Why not regard all large gauge transformations as genuine ones?

Question

A large gauge transformation is a gauge transformation that is not connected to the identity. When quantizing a gauge theory, we must take configurations related by ordinary gauge transformations to represent the same physical state, but it is ambiguous whether large gauge transformations should be considered as true gauge transformations.

For example, the typical treatment of Yang-Mills compactifies space to $S^3$, and finds several vacua $|n \rangle$ which are related only by large gauge transformations. Since instantons allow tunneling between them, the physical vacuum is a $\theta$-vacuum of the form $$|\theta \rangle = \sum_n e^{i n \theta} |n \rangle.$$ However, E. Weinberg presents a different view in his book Classical Solutions in Quantum Field Theory, with more detail in this paper. Suppose one works in a gauge where there is a one-to-one correspondence between $F_{\mu\nu}$ and $A_\mu$, e.g. $$A_3 = 0, \quad A_2|_{z = 0} = 0, \quad A_1|_{y = z = 0}, \quad A_0|_{x = y = z = 0} = 0.$$ There is no gauge freedom here because the first condition leaves only $z$-independent gauge transformations, then the second leaves only $z$-independent and $y$-independent gauge transformations, and so on. Hence there is a unique vacuum, corresponding to $A_\mu = 0$, and there is no such thing as a $\theta$-vacuum. The key here is that establishing this gauge requires large gauge transformations, so Weinberg has implicitly taken them to be do-nothing operations.

Though this formulation is different from the usual one, it seems to give all the same physical predictions. For example, instantons still exist, but they are tunneling events from one vacuum to itself, analogous to a pendulum rotating by a full turn. The observable effects of instantons, such as baryon number violation, hold just as well. The $\theta$-term of QCD need not be induced by the $\theta$ vacuum, but can simply be put into the Lagrangian since it is allowed by symmetries.

Hence for Yang-Mills, we seem to lose nothing by taking all large gauge transformations to be do-nothing operations, and we gain simplicity and clarity. Are there any downsides? Specifically, is there any measurable quantity that Weinberg's formalism would get wrong, and the more common one would get right? More generally, why don't we always mod out by large gauge transformations?

Answer 1

You cannot generally use large gauge transformations as "do nothing" operations because while they connect classically equivalent systems, the quantizations of these systems may be inequivalent, cf. this answer by David Bar Moshe and references therein.

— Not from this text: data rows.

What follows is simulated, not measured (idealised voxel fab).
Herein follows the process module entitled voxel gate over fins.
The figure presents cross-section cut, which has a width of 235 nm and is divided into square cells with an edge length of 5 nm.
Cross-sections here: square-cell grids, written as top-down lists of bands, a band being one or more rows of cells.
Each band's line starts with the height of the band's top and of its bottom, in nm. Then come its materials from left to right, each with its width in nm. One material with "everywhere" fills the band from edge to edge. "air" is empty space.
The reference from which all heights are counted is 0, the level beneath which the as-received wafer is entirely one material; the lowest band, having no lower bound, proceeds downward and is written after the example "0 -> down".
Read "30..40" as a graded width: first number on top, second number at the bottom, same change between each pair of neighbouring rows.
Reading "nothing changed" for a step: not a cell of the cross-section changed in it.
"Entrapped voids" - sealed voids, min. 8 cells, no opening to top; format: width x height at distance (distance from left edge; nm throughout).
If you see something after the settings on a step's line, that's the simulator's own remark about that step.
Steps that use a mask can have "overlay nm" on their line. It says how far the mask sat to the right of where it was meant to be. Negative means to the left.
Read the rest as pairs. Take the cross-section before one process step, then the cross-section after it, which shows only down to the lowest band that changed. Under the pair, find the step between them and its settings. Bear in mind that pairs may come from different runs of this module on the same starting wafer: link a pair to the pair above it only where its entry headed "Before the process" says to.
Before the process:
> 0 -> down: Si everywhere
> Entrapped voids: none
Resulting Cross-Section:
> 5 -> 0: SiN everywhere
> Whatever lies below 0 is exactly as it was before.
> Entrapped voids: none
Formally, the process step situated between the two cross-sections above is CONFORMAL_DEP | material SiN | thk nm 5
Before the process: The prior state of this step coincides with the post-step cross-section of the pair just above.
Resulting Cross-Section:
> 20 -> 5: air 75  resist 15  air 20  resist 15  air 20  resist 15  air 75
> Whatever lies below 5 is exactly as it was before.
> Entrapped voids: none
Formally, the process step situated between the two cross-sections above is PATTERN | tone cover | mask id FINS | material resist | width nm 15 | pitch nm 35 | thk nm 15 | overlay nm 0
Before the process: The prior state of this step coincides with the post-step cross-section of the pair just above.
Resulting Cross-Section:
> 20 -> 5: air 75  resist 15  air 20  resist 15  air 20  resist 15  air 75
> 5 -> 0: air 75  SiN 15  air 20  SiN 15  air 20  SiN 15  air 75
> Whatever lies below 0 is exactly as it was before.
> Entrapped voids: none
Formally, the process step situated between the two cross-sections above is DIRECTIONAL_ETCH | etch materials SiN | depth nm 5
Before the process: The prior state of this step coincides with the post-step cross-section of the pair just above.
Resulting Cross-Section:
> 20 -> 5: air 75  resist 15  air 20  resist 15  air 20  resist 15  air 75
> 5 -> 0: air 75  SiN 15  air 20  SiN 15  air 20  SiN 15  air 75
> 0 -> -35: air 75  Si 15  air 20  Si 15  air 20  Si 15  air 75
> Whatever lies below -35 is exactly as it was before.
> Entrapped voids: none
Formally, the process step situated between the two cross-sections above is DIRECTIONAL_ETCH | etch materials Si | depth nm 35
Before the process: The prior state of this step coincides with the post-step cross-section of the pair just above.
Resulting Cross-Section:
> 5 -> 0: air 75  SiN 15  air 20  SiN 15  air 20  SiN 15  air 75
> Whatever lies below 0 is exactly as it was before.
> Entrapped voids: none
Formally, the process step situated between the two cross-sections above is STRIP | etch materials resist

In short, the example given there is the Witten effect (named after Witten's description of it in "Dyons of charge $eθ/2π$") producing dyons with fractional electric charge when $\theta$ is non-zero. The dyon appears as "the monopole state" when quantizing the theory modulo small gauge transformations.

On a more abstract level, it is the usual quantization process itself that means that quantumly only the small gauge transformations are guaranteed to "do nothing": Both the Dirac-Bergmann recipe and the BRST formalism focus on the algebra of gauge transformations and enforcing its "do nothing" character on the quantum physical space of states. Nothing in these recipes enforces that large gauge transformations would be "do nothing" operations in the quantum gauge theory, since the algebra can only ever exponentiate to transformations connected to the identity. You might get away with claiming they do, but the standard quantization of gauge systems gives you no solid footing to do so, not even by the laxer standards of physicists.